On 26/01/2012 04:42, Douglas Siebert wrote:
On Wed, 2012-01-25 at 18:56 +0100, David Brown wrote:
On 25/01/12 14:55, Peter Grandi wrote:
2) must support passing TRIM commands through the RAID layer
(e.g. ext4->LVM->RAID->SSD) to avoid write amplification that
reduces SSD lifetime and performance
That's not really necessary with modern SSD's - TRIM is
overrated. Garbage collection on current generations is so
much better than on earlier models that you generally don't
have to worry about TRIM.
Unfortunately not necessarily just for write amplification, and
the "cleaner" (aka garbage collector) is really helped by TRIM.
The really big deal is that the FTL in the flash SSD cannot
figure out which flash-pages are unused, and cannot use a simple
heuristic like "it is all zeroes" because filesystem code do not
zero unused logical sectors when they are released but writes
them only much later when they are allocated. TRIM is just a a
way to ''write'' a logical sector as unused without zero-filling
it (or other implicit marks).
Dropping TRIM makes your life /much/ easier with SSD's,
especially when you want raid. According to some benchmarks
I've seen, it also makes the disk measurably faster.
While something like TRIM is really important, there is a bad
reputation of TRIM, but it is due to SATA TRIM being specified
badly, as it is specified to be synchronous (or cache-flushing
or queue flushing).
I've read about this in a few places - there are several failing points
in SATA TRIM that make it difficult to implement and much less useful
than it could be.
One problem is that TRIM is synchronous, as you say. That means if it
is used during deletes, it makes them much slower - potentially very
much slower. Secondly, there is no consistency as to what is read back
from a trimmed sector. Had it always been read as zero, it would suit
much better for raid.
As far as Linux software RAID goes, end users would currently only care
about TRIM when using using RAID with a pair of SSDs. So in that case,
require enabling the write intent bitmaps when enabling TRIM support. I
believe this would eliminate the concern about what gets read back from
a trimmed sector. I realize benchmarks show bitmaps to slow things down
a lot, but I'm assuming that's because writing them to hard drives is
the cause due to their slow seeks. With SSDs no such concern would
exist.
It is not the seek time that makes TRIM slow, it is the synchronous and
non-queued nature of it - the flow of data onto and out of the SSD is
blocked until the TRIM is issued and completed.
Your point about TRIM potentially slowing things down due to the
synchronous nature of the ATA 3.0 spec is well taken, but you don't have
to mount your filesystems with -o discard. You can just run fstrim out
of cron daily. That's exactly what I'm planning to do, and I think most
people using TRIM are doing so until SSDs support the ATA 3.1 spec's
asynchronous TRIM.
Currently, fstrim is the recommended way to do trimming on Linux. I
believe it only works for some filesystems (ext4 and xfs?).

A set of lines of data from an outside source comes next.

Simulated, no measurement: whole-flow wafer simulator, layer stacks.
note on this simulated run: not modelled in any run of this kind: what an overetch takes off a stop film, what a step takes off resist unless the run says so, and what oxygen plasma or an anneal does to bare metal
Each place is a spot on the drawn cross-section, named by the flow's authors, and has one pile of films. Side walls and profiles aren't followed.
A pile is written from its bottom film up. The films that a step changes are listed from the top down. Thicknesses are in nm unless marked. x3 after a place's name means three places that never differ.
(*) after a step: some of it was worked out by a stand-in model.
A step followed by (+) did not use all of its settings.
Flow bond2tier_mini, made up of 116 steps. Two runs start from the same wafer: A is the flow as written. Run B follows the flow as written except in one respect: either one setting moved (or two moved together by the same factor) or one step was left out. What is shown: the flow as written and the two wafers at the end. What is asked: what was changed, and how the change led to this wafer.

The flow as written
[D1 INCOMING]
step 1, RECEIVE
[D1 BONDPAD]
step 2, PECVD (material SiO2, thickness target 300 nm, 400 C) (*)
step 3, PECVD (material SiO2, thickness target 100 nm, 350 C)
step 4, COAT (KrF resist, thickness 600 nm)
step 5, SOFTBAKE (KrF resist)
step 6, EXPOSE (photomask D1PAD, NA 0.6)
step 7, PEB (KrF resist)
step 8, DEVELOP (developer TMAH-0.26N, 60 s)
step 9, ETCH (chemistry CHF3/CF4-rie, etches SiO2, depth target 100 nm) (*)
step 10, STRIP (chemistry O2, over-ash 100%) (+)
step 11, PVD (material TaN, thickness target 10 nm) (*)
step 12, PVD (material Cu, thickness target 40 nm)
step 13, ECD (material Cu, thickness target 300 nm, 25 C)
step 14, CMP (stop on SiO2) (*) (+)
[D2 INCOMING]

The trim commands don't pass through the md layer - Neil Brown has
explained on this list already that it is difficult to do efficiently,
and is low priority for development. The key problem is that because
read-backs of trimmed blocks are not specified or consistent, you have
to trim a whole stripe at a time. That means you have to track and
record the trims until you have got a whole stripe, then apply it.
I see a number of ways to improve the situation:
1. Hope that the ATA 3.1 specs make the asynchronous trim always "zero"
the block. Then at the md layer could implement it as a "write a block
of zeros" as far as parity and stripe consistency are concerned.
2. Only track the last few trim commands at the md layer, and only in
memory - don't try to record them in the metadata. Combine the incoming
trim commands if they are adjacent. If a full stripe has been trimmed,
then pass that on to the devices - if not, just forget about the partial
trims. This would not help anyone using "-o discard" mounts, but would
fit perfectly with fstrim, and be far easier to implement in the md
layer. Because reading trimmed blocks gives unspecified data, the
trimmed stripes would not necessarily be consistent - so this would have
to wait until md implements tracking of synchronised and
non-synchronised blocks.
3. Translate trims into pure "write zero block" commands, and even pass
them out to the SSD as "write zero block". Many modern SSD's compress
the data, so that a "write zero block" will actually use very little
flash space, and will free up used space. Being a simple write, it
should be easy to keep everything consistent.
4. Publish some benchmarks showing how little TRIM affects real-world
performance (using a single SSD without md raid), comparing different
SSD's and different overprovisioning. There is no point in putting
serious effort into solving this "problem" until it is clearly
established that it /is/ a problem. Conversely, if it can be clearly
shown that that it is not a problem, then people can stop worrying about it.
Anyhow, apart from write amplification, the really big deal is
maximum write latency (and relatedly read latency!). Consider
this scary comparison:
http://www.storagereview.com/images/samsung_830_raid_256gb_write_latency.png
as discussed in one of my many recent flash SSD blog entries:
http://www.sabi.co.uk/blog/12-one.html#120115
Since erasing a flash-block can take a long time, it is very
important for minimizing the highest write latency that the FTL
have available a pool of pre-erased flash-blocks, so they can be
written (OR'ed) to directly ("overprovisioning" in most flash
SSDs is done to allow this too).
Overprovisioning is the key here. When the SSD has more flash space
than is visible to the OS, then that space is always guaranteed free -
though not necessarily in contiguous erase blocks. The more such free
space there is, the higher the chances of their being free full blocks
when they are needed, and the more flexibility the SSD firmware has in
combining partly-written blocks to free up full erase blocks.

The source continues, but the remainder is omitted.